Immigration Reform

The proposed immigration reform bill S.744 proposed by the bipartisan Gang of Eight has been approved by the Senate and now waits to be voted on in the House. We will keep this page updated as we hear more news.

Learn more about Immigration Reform:

Earned Legalization
Employment Sponsorship
Family Based Sponsorship
Employment Based Sponsorship
W Visas
Dream Act
Agricultural Workers

Earned Legalization

Provide provisional resident status to those in the country illegally as of Dec. 31, 2011. Those who obtain provisional status would have to renew their status several times over ten years before obtaining a lawful resident status green card. Requires unauthorized workers to pay back taxes before obtaining provisional resident status.

-Requires those qualified to pay all back taxes.
-Can’t have a felony or three misdemeanors.
-Spouses and children are eligible.
-Pay a $500 fee.

-Speed up waiting time for green cards for people with approved visa petitions.
-Provide green cards to children and young adults who qualify for the Dream Act.
-Increase the number of H-1B visas by 241% from 85,000 to 205,000.
-Provide new work visas for skilled and unskilled workers.
-People who have been deported may come back and get provisional status if they have close relations.


-Background checks

Employment Sponsorship

-There will be two tiers, Tier 1 and Tier 2, with 125,000 visas for each tier.
-Five years track.

-Tier 1 – High skilled workers with a master’s degree or above.
-Tier 2 – Everybody else.

-Based on a point system where you can collect points from:
-Years of employment in the U.S.
-Civic involvement (volunteerism)
-Proficiency in the English language
-Family ties
-System will favor the young and educated who are fluent in English.

Family Based Sponsorship

-For spouses and children of provisional residents.
-Brothers and sisters are no longer eligible.
-Cannot file for children over 30 years old.

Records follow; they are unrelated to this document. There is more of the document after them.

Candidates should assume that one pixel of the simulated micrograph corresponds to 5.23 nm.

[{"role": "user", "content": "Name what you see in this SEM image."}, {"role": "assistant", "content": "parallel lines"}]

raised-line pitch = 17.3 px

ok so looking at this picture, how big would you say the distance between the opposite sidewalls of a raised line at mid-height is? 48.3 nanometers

Employment Based Sponsorship

-Immediate green cards for people with master’s degree or higher in the U.S. for science, technology, engineering or math.
-140,000 visas available for employment based sponsorship but spouses and children are not part of that count.
-Increase in H-1B visas.

W Visas

-Up to 200,000 people.
-Good for 3 years.
-You can apply for green cards based on the new merit system without job sponsorship.

Dream Act

-They youth must file for provisional resident status.
-Was under 16 years old when they entered the country and has a high school diploma or GED.
-Once they get provisional resident status they can apply for citizenship immediately.

Agricultural Workers

-They must have worked at least 100 days on a farm in the last two years ending Dec. 31, 2011.
-Pay $500 penalty and pass background checks.
-Get a blue card which lasts for eight years.
-They can apply for provisional resident status after five years if they work in agriculture and pay their back taxes.


The immigration reform debate has dominated media coverage with each step forward or trip backwards. With all of the emerging details and the vast array of channels the proposed legislation needs to pass through, we thought it would be helpful to offer up a timeline of important events in the bills development.

President Obama Unveils Immigration Reform Proposal
On Jan. 29, 2013, President Barack Obama unveils his immigration reform proposal. The plan consists of four unique parts that would make up a comprehensive plan that would allow the estimated 11 million undocumented immigrants in the U.S. a clearer path to citizenship.

President Obama’s plan would also strengthen the U.S. Mexican border and enhance infrastructure, streamline legal immigration for students, entrepreneurs and families, and crack down on employers who knowingly hire unauthorized immigrant workers.

Gang of Eight Introduce Bipartisan Bill
The bipartisan group of eight senators, known as the Gang of Eight, introduced an immigration reform bill to Senate that highlights details proposed by President Obama on April 17, 2013. The bill offers a path to citizenship for undocumented immigrants who came to the country before Dec. 31, 2011. It also provides increased funding to increase security measures at the U.S.-Mexico border, increased the number of high skilled visas, and created new visas for unskilled workers.

Bill Approved in the Senate
The Senate Judiciary Committee passed the immigration reform bill in a vote of 13-5 on May 21, 2013 after three weeks of markups. Over 300 amendments were proposed for the bill with 141 approved. The bill remained largely intact and is sent to be voted on in the Senate.

Senate Votes to Allow Debate on Immigration Reform Bill
June 11, 2013, the Senate voted 82 to 15 in favor of the motion to officially allow debate to move forward on the proposed immigration reform bill. Again, the bill remained largely intact after members of the Gang of Eight made it clear that they would hear recommendations to improve the bill but would not make significant changes that would alter the initial framework of the legislation.

Senate Approves Immigration Reform Bill
After weeks of markups and proposed amendments, the Senate approves the Gang of Eight’s immigration reform bill on June 27, 2013. The bill is passed by a vote of 68 to 32, including 14 Republicans.